Monday, October 15, 2012


1939 drawing by Ramos Martinez

Growing up in California the MISSIONS are a part of our history and local scenery, but I am sure that in other parts of the country this Franciscan friar and his works are not so well known.

BLESSED JUNIPERO SERRA was born Miguel Jose Serra on November 24th, 1713 in Majorca,  Spain. He entered the Order of Friars Minor in 1730.  Because he was so good with his studies, Bl. Serra was appointed Lector of Philosophy before he was ordained. Later he received his doctorate from Lullian University in Palma De Mallorca.

Portrait as a young man.

In 1749, Bl. Junipero traveled to Mexico City. On the way from Vera Cruz to Mexico City, he was bitten in the leg by a snake. The bite never got better, and the leg bothered him for the rest of his life. He never wanted any help with it, preferring to walk whenever he could.

Plaza, Los Angeles

From Mexico City, he requested a transfer to the Sierra Gorda Indian Mission. He spent nine years there, learning the language of the Pame Indians, and translating the Catechism into their language. He was soon recalled to Mexico City and gained fame as being the most fervent and most effective preacher, because he would do anything in order to get people to repent.

In 1769 Bl. Junipero accompanied Governor Gaspar de Portola to Nueva California. The expedition landed in San Diego, where Bl. Serra founded Mission San Diego de Alcala, the first of  21 California missions. After founding Mission San Carlos Borromeo de Carmelo in Montery, Bl. Junipero relocated his headquarters to Carmel. Each of the California missions is located within one day’s walk of each other.

His beatification was been delayed for many years as some thought his treatment of the Indians was not fair, or that the peoples under his care were exploited. One only has to look at the history of those times to see problems everywhere, much not of the saint's making. He actually pressed for laws to protect the Natives from the abuses of the military. 

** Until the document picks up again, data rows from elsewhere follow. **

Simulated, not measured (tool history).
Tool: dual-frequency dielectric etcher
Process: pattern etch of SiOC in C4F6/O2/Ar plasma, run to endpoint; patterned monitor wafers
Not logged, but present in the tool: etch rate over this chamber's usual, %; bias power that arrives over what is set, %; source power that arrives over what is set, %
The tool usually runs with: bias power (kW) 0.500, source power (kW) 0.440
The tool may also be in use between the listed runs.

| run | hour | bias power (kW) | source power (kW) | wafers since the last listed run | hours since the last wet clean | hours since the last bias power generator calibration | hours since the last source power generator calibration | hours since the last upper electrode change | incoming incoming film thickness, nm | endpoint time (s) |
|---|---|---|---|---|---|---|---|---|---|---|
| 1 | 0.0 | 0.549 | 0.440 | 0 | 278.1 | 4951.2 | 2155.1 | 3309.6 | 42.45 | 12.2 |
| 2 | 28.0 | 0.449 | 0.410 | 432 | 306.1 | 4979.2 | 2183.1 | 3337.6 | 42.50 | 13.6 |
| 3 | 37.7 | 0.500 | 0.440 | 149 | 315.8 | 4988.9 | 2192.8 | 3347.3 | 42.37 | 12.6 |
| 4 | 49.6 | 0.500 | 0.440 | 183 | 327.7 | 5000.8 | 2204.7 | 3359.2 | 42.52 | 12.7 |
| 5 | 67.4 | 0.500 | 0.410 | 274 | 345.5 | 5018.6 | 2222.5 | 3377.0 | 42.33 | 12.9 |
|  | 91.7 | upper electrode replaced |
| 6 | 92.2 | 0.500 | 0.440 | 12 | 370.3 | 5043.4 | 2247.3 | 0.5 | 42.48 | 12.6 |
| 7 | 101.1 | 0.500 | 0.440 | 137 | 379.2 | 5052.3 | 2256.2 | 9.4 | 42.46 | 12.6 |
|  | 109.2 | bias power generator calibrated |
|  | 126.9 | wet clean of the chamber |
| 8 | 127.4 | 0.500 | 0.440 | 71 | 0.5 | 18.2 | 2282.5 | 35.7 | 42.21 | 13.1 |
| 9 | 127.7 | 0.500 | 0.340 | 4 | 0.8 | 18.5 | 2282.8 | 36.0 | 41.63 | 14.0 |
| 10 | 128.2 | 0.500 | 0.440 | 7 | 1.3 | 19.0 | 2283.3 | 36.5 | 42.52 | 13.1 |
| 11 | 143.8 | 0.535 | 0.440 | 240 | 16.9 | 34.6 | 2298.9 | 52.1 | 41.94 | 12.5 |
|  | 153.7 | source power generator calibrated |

In a letter he wrote on 24th August, 1774, Bl.Serra explained that: "Every day Indians are coming in from distant homes in the Sierra... They tell the padres they would like them to come to their territory. They see our church which stands before their eyes so neatly; they see the milpas with corn which are pretty to behold; they see so many children as well as people like themselves going about clothed who sing and eat well and work." Serra wrote that he was especially pleased with the impact the missionaries were having on the children: "The spectacle of seeing about a hundred young children of about the same age praying and answering individually all the questions asked on Christian doctrine, hearing them sing, seeing them going about clothed in cotton and woolen garments, playing happily and who deal with the padres so intimately as if they had always known them."

Chart showing success at Mission San Francisco
Bl. Serra encouraged the Spanish sailors and soldiers to marry local women. He wrote that three of them had done so and that three others were considering the prospect. If they colonized the area, they received two years' pay and food rations for five years for themselves and their families. Bl. Serra believed that unless colonists began to live permanently near the mission, the missions would never become formal settlements.

Around 1778, Bl. Serra was given dispensation to give the sacrament of Confirmation. He went around confirming people for a year until Felipe de Neve told him to stop until he could present a Papal Brief.
Bl. Junipero waited for two years, until the Viceroy Majorga gave instructions to the effect that the saint was within his rights. Over the next three years, he traveled from San Francisco to San Diego, over 600 miles, and confirmed 5,309 people.

During the American Revolutionary War, Bl. Junipero took up a collection from his mission parishes throughout California. The total money collected amounted to about $137 ( not a small sum in those days) and the money was sent to General George Washington

On August 28, 1784, at the age of 70, Bl. Junípero Serra died at Mission San Carlos Borromeo. He is buried there under the sanctuary floor. He was beatified by Pope John Paul II on September 25th 1988.

The chapel at Mission San Juan Capistrano, built in 1782, is thought to be the oldest standing building in California. Known as "Father Serra's Church," it has the distinction of being the only remaining church in which Father Serra is known to have celebrated the rites of the Roman Catholic Church (he presided over the confirmations of 213 people on October 12 and October 13, 1783).  This mission is also the closest to where I grew up so we visited frequently. When I was in High School a "great date"  was a ride through the country and a picnic at one of the Missions, Santa Barbara and Santa Inez being favorites.

San Juan Capistrano
Statue at Capistrano

A statue of Friar Junípero Serra is one of two statues representing the state of California in the National Statuary Hall Collection in the United States Capitol. The statue, sculpted by Ettore Cadorin, depicts Serra holding a cross and looking skyward.